Name: The Connor Chronicles Volume LIX
Subject: Some Nonsensical Ravings Of The Lunatic Mind!
Date: February 25, 2005

The Connor Chronicles Volume LIX

Time for some nonsensical ravings of the lunatic mind! And some stories too. Like, for example. Wednesday morning I had to drive to the NJ office. Pulled into the parking lot at like 7:30. Jumped out of the truck right onto a patch of black ice. I go down faster than a crack whore about to score a $20. Speaking of crack whore’s…how is Macy Gray these days?
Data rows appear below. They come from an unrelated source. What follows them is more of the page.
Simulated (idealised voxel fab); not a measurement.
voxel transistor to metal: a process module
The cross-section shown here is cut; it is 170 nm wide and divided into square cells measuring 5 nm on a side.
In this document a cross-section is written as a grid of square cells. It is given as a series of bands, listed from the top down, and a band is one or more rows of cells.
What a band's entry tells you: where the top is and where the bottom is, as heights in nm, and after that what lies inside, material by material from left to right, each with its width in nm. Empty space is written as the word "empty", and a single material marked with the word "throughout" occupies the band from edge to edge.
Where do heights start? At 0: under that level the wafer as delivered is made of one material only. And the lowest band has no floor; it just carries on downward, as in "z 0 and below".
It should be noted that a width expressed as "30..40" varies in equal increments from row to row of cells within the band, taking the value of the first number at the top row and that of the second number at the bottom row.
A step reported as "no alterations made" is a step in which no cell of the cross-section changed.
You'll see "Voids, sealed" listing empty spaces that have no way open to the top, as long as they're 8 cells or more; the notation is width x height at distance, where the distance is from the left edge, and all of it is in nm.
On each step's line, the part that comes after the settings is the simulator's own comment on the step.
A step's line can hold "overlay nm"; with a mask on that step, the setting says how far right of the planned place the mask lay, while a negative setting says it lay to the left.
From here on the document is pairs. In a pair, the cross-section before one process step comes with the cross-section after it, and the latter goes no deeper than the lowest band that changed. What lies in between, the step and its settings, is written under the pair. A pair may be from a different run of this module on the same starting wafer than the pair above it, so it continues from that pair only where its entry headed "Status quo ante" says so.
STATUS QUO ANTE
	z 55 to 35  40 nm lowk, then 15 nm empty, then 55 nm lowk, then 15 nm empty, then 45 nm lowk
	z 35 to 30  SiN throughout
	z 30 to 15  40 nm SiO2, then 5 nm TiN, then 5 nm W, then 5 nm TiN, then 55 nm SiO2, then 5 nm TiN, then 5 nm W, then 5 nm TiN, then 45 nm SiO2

You know, back in the day when I was an athlete. You know before I discovered beer. Come on, you remember! When I was in 4th grade! A fall like that never would have happened back then! Granted, jumping out of a big wheel isn’t the same as jumping out of a Durango, but hey it never would have happened.

Speaking of things that never happened. Please tell me that at the Grammy’s that song to raise money for Tsunami relief never happened. Seriously, tell me they didn’t record that! Did anyone remember to check Brian Wilson for a pulse before that?

Here’s something that did happen. The last time I traveled I was asked to share a room with a women who was not my wife. It was a set of strange circumstances that led to this. In any event Jen was ok with it. I was pumped. A good looking blond with a nice rack….yes, there is a god! Well, this situation deteriorated worse than Schmeds hip!

She comes into the room wearing the size 40X jersey hanging in KC Moores with matching shorts. And that’s the good part! There are 2 beds about 5 feet apart. When laying on my back, her bed is to my left. So she lay’s down and is laying on her right side, so she is facing me. She falls asleep faster than I drink an Amstel…..I know this because I was actually drinking an Amstel at the time. About 30 seconds later I feel the hairs on my left arm pulling away from me….it’s her inhale of what is about to begin a snore fest that could wake my Uncle Jackie…..you know, the one who died a few weeks ago! Holy geeze, it was unreal. No way I’m falling asleep with this happening. I mean if this is how hard she can inhale while sleeping can you imagine what she can do when she concentrates? This is the girl! You know, the one you heard about your whole life! The one who can suck a golf ball through a garden hose! Suck the chrome off a trailer hitch! Seriously, if she sucked on a penny; Lincolns gravesite would be sticky for weeks! Nothing to do but Pop open another Amstel and pray is all I can do.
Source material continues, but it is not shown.